A group of Total employees are understood to have reacted angrily to the firm’s plans to hold a barbecue while they are locked in a dispute over rotas.
In an “open letter”, they called next week’s event “crass and totally misplaced” and said their morale was “in the gutter”.
John Boland, regional officer at the Unite trade union, said the letter came directly from its members employed by Total.
A spokesman for Total said the firm prided itself on good relations with employees and was working hard to find a “mutually agreeable solution to the dispute”.
He said the barbecue had been arranged to thank staff for their hard work during a “very busy recent period”.
Total is in the process of integrating Maersk Oil, a recent acquisition.
The takeover means Total has a number of different rotas across its sites and the company wants to introduce a uniform system.
It intends to switch schedules from two weeks on, three weeks off (2:3) to three on, three off (3:3).
It is also making around 300 onshore staff members redundant as part of the integration process.
Workers at the Shetland Gas Plant and three of Total’s North Sea platforms have voted in favour of industrial action over the rota proposals.
But according to an invitation, seen by Energy Voice, Total has asked employees to attend a “town hall” meeting on Monday, followed by the barbecue, to celebrate the beginning of the company’s “journey” as the new Total E&P UK.
Total’s new UK boss, Jean-Luc Guiziou, and the members of the executive committee will attend the get-together at the firm’s base in Westhill.

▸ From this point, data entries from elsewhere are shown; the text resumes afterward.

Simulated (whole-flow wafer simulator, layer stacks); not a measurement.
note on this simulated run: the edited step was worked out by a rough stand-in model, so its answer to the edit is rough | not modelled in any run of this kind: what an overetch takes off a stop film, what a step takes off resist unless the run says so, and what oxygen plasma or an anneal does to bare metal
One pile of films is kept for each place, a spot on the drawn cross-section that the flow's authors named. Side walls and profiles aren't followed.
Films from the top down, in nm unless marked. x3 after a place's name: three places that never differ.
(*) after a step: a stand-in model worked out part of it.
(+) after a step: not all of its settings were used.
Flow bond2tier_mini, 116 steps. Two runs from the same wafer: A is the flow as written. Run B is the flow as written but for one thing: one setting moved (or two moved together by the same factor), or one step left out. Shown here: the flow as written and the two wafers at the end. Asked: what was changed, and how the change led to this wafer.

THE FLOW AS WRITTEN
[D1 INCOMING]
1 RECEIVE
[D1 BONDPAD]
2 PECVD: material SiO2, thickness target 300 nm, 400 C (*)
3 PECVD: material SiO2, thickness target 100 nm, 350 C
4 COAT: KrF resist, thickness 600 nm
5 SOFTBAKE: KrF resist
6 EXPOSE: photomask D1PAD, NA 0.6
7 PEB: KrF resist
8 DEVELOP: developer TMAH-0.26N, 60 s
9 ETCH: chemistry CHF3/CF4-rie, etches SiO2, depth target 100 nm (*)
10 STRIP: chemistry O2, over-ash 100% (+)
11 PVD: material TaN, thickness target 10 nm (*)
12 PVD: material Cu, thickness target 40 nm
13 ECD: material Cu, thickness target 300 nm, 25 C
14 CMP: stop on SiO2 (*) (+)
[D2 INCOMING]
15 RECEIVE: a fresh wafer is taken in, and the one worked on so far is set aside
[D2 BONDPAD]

The company also provided employees with instructions to follow if they are approached by journalists, in light of the rota dispute.
In their open letter, employees said the company had “consistently failed to listen” to staff.
They said: “At this moment in time the rotational staff are currently sat on offshore platforms and on a gas plant in Shetland, away from their families with morale in the gutter, waiting for the managing director to finish his barbecue and finally listen to the loud and clear message that he cannot simply throw money at us in exchange for the health and wellbeing of ourselves and our families.”
They referred to a recent study from Robert Gordon University, which suggested crew on 3:3 schedules were nearly twice as likely to experience ill health as those working 2:2.
Last week, Total said its own research showed equal time rotas were “more efficient” and that most “incidents” occurred in the first week of a trip, rather than the following weeks.
The company did recognise that spending more time away from home would be “difficult” and said it had offered a “fair pay rise” by way of compensation.